Solar power in India is a fast developing industry. The country’s solar installed capacity reached 25.21 GW as of 31 December 2018.The International Solar Alliance (ISA), proposed by India as a founder member, is headquartered in India In 2015 the Indian government raised its solar target to 100 GW of solar capacity (including 40 GW from rooftop solar) by 2022 with the target investment of US$100 billion which though an ambitious target since the world’s installed solar-power capacity is expected to be 303 GW in 2017, is achievable due to the improvements in solar thermal storage power technology in recent years as the cheaper solar power need not depend on costly and polluting coal/gas/nuclear based power generation for ensuring stable grid operation.
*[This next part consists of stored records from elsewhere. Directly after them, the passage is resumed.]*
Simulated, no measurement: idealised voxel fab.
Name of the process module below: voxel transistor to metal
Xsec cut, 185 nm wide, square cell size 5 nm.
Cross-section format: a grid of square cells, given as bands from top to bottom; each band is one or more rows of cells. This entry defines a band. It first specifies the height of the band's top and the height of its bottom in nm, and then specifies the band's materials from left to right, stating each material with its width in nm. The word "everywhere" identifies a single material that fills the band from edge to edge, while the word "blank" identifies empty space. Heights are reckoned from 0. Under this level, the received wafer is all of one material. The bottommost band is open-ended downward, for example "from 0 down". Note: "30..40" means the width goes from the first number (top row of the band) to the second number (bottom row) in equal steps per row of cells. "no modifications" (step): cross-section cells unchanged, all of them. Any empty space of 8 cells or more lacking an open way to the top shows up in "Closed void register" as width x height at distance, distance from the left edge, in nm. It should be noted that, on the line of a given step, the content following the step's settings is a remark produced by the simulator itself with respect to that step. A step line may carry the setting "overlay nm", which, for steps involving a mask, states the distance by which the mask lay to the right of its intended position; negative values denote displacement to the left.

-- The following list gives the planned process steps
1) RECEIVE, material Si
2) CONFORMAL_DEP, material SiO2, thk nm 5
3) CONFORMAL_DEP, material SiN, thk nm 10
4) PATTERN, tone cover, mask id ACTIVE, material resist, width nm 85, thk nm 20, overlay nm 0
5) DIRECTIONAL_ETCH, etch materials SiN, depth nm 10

The 20 GW capacity was initially targeted for 2022 but the government achieved the target four years ahead of schedule.India expanded its solar-generation capacity 8 times from 2,650 MW on 26 May 2014 to over 20 GW as on 31 January 2018. The country added 3 GW of solar capacity in 2015-2016, 5 GW in 2016-2017 and over 10 GW in 2017-2018, with the average current price of solar electricity dropping to 18% below the average price of its coal-fired counterpart
Rooftop solar power accounts for 3.4 GW, of which 70% is industrial or commercial. In addition to its large-scale grid-connected solar PV initiative, India is developing off-grid solar power for local energy needs. Solar products have increasingly helped to meet rural needs; by the end of 2015 just under one million solar lanterns were sold in the country, reducing the need for kerosene. That year, 118,700 solar home lighting systems were installed and 46,655 solar street lighting installations were provided under a national program; just over 1.4 million solar cookers were distributed in India. In January 2019, Indian Railways announced the plan to install 4 GW capacity along its tracks.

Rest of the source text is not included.